4. 4. Since nS must be an integer, the constant C must be an integral multiple of mW for each of the atoms, in particular it cannot be smaller than the largest value of nW or larger than the smallest value $nS×nW$ (since mS cannot be larger than nS).

(p.200) These various numbers are shown in Table 10.3. The multiplicities of the different atoms in the formula unit of the bond graph, nW, are shown in column 2. Column 3 shows the highest site symmetry of the atoms in the bond network, where the possible site symmetries are restricted to the crystallographically allowed site symmetries shown in Fig. 9.7. The order of these site symmetries, nS, is given in column 4, and the product of nW and nS is shown for each atom in column 5. From these figures it can be seen that C can be either 12 (largest value of nW) or 24 (smallest value of $nW×nS$) shown in bold type in Table 10.3. $C=24$ can be ruled out, as this would give aluminium a site symmetry of order 12, and from Fig. 9.7 there are no subgroups of $m3‾m$ of order 12 that are compatible with an octahedron. Values of mS for the case where $C=12$ are shown in column 6 and the possible site symmetries compatible with both columns 3 and 6 are shown in column 7.

Table 10.3 Determination of the site symmetries

nW

Network site symmetry

Network site symmetry order, nS

$nW×nS$

$mS=12/nW$

Possible crystal site symmetry

Si

6

mm2

4

24

2

2, m

Al

2

$m3‾m$

48

96

6

$3‾$, 32, 3m, *

Be

3

$4‾3m$

24

72

4

$4‾$, 222, 2mm

Ob

6

mm2

4

24

2

2, m

Ot

12

mm2

4

48

1

1

* Omitting $6‾$ and 6 which are not compatible with octahedral symmetry.

Symmetry operations in bold are those found in space group P6/mcc.

The largest value of nW and the smallest value of $nW×nS$ are shown in bold.

The next step is to determine the spectrum of the bond graph, i.e. the number of atoms with multiplicities $nW=1,2,3,4,6,8,12etc$. (Section 9.5) shown in column 2. For beryl this is {0110201}, omitting the trailing zeros, and we look for matches among the spectra of the different space groups, starting with those with the highest symmetry. C gives the non-translational order of the space groups, so the solution is to be sought in Appendix 2 in the set of space groups with non-translational order of $C=12$. Because the SiO4 groups are expected to form six-rings, the space group is expected to have hexagonal rather than cubic symmetry, and the first space groups encountered are P6/mmc, P6/mcm and P6/mcc. These have a similar level of symmetry but only the last one provides a suitable site symmetry, 6/m, for the six-ring.

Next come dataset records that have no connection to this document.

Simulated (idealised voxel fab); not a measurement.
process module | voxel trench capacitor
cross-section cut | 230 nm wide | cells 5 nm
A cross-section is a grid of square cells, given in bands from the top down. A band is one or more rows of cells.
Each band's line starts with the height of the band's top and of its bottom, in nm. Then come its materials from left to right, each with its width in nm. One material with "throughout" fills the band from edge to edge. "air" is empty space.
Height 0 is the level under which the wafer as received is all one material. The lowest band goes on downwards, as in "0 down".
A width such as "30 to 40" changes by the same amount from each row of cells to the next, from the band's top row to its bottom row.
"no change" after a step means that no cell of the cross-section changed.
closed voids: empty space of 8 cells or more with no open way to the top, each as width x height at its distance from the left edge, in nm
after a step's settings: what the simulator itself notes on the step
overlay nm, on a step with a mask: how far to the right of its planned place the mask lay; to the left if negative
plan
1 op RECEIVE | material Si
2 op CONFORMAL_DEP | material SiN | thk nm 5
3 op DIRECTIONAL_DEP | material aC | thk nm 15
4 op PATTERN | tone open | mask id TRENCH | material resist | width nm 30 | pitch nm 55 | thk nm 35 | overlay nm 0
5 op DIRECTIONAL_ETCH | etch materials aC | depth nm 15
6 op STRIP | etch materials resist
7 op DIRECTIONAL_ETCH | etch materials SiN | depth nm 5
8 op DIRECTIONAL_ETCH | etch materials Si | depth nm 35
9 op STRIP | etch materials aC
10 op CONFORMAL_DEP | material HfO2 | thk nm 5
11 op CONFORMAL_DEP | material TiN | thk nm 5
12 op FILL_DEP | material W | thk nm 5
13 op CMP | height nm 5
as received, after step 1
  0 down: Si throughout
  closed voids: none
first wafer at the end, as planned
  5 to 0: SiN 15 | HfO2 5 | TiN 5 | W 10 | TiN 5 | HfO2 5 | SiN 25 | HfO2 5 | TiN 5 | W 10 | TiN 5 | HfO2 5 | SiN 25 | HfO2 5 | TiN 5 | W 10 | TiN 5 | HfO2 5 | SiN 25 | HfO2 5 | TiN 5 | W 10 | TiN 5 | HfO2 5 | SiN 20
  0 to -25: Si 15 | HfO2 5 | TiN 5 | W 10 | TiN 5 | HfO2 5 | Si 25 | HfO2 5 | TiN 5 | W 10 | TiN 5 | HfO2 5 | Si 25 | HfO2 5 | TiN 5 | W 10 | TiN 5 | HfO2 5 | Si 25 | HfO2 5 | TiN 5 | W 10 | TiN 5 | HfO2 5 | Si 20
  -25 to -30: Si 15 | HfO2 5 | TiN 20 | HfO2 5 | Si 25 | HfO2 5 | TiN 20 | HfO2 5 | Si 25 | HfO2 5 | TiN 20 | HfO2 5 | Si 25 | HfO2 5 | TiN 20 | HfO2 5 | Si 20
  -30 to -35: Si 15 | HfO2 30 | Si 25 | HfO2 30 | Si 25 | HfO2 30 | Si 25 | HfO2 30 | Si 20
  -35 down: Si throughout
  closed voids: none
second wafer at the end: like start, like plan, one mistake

Only the site symmetries shown in bold type in column 7 are found among the special positions in P6/mcc. These determine all the special positions except for Si and Ob that may either lie on a mirror plane or a two-fold axis. Only the site on the mirror plane makes chemical sense once the special positions that must (p.201) be occupied by Be and Al are taken into account. Seven positional and two lattice coordinates must now be chosen to match the four predicted bond lengths and ensure reasonable bond angles. The resulting structure contains (SiO3)6 rings stacked along the c axis, with the resulting columns linked to each other by beryllium and aluminium atoms. Table 10.2 shows the special positions, W, the bond lengths, Rpred, predicted from the network equations together with those observed, Robs, by Lee et al. (1995) (54110).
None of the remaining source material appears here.